A challenge to Maryland’s congressional redistricting map resurrected by the Supreme Court can proceed after a motion to dismiss was denied Wednesday by a three-judge panel.
The plaintiffs raised their First Amendment challenge to the redistricting after then-Gov. Martin O’Malley signed the new map into law in 2011. Of Maryland’s eight congressional districts, seven are dominated by Democratic voters, a fact reflected in the party affiliation of the state’s U.S. House delegation.
The Supreme Court held in December that a Baltimore federal judge invalidly dismissed the claim on his own, finding U.S. District Judge James K. Bredar was required by statute to submit the claim to a three-member panel of district court judges and the challenge was not “wholly insubstantial.”
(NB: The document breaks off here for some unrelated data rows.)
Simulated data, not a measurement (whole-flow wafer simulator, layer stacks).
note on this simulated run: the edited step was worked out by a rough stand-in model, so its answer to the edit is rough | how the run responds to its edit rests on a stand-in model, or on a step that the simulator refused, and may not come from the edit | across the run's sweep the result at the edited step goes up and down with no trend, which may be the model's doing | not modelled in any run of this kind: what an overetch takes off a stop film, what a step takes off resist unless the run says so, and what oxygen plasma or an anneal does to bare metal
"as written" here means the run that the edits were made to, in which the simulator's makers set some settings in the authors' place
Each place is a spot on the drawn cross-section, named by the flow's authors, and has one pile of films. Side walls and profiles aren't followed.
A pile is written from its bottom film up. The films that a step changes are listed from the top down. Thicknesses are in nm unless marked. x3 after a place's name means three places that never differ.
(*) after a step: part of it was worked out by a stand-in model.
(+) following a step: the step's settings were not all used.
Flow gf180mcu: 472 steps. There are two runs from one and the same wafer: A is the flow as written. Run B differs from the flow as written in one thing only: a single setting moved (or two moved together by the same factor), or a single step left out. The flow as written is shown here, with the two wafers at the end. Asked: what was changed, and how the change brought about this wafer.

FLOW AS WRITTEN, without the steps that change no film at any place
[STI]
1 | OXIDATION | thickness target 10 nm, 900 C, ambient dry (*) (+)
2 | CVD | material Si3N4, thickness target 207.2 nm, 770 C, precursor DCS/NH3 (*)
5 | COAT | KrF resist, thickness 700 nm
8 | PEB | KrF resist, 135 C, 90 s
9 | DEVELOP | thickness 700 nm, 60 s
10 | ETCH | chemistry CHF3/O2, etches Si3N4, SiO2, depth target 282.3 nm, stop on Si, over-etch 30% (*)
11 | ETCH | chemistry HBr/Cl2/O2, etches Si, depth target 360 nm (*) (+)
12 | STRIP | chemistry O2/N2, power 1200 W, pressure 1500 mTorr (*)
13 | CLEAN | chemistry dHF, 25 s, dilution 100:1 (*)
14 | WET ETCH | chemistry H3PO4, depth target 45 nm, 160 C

The original plaintiffs, including a law school student, filed their lawsuit pro se but, on remand, were represented by counsel and filed an amended complaint refining their theory and adding plaintiffs. The state again filed a motion to dismiss the complaint; the motion was heard by a three-judge panel on July 12.
The panel, in a 2-1 vote Wednesday, denied the motion to dismiss, with Bredar dissenting.
“It’s a very gratifying opinion,” said Michael B. Kimberly, the voters’ attorney. “[The panel] clearly gave the case a lot of careful consideration and came to the same conclusions we did.”
Gov. Larry Hogan in a statement praised the panel’s ruling and said redistricting reform should not be a partisan issue. Hogan also said he would try again next year to pass legislation in the General Assembly “to end the shameful and partisan gerrymandering practices that have dominated Maryland politics for too long.”
“The fact that multiple federal judges have found legal merit in our argument is extremely encouraging, and I look forward to seeing our state lead the nation in empowering the voters of all parties,” he said.
A spokeswoman for the Maryland attorney general’s office did not respond to a request for comment.
Lacking a standard
4th U.S. Circuit Court of Appeals Judge Paul V. Niemeyer, writing for the majority, acknowledged the supervision of federal courts over a “quintessentially” political process assigned to the states, like redistricting, is limited. But courts are authorized to enforce the rule of “one person, one vote” and stop the practice of political gerrymandering, which involves diluting the oppositions voting strength, Niemeyer said.
A lack of guidance from the Supreme Court on what standard to apply to political gerrymandering claims brought under the Equal Protection Clause does not “doom a claim that the State’s abuse of political considerations in districting has violated any other constitutional provision,” Niemeyer said.
The Supreme Court has recognized that drawing boundaries to dilute the votes of certain citizens imposes a burden on their right to have an equally effective voice in elections, and purposefully drawing those boundaries infringes on the citizens’ rights and should be analyzed as a retaliation to the exercise of free speech.
The plaintiffs must allege specific intent to impose the burden, injury in the form of vote dilution and causation, according to the majority, which found the standard met by the plaintiffs.
Niemeyer was joined in denying the motion to dismiss by U.S. District Judge George L. Russell III.
Kimberly, of Mayer Brown LLP in Washington, said the quick turnaround from oral arguments in mid-July shows how seriously the court is taking the case and the judges’ understanding that the plaintiffs want to be able to move forward in the litigation.
“We feel good,” Kimberly said. “We feel confident in the final result.”
In his dissent, Bredar expressed concerns about the standard established by the majority and its applicability through the life of the case and beyond its facts to other cases.
The framework proposed by the plaintiffs was not shown to reliably identify circumstances when voters’ rights were violated and, without being able to conceive of an alternative, Bredar said the claims “not justiciable.”
“Because I conclude that Plaintiffs’ claims can never succeed, I would spare the parties the significant expense of discovery and end this case now,” he said. “Offensive as political gerrymandering may be, there is nothing to be gained (and much to be lost) in postponing the inevitable.”
Still, Bredar acknowledged the extent of gerrymandering nationwide, saying “the problem is real and widespread and that entrenched Democratic and Republican state legislatures alike exercise their control over redistricting in an effort to promote party power.”
The case is Stephen M. Shapiro et al. v. David J. McManus Jr. et al., 1:13-cv-03233-JKB.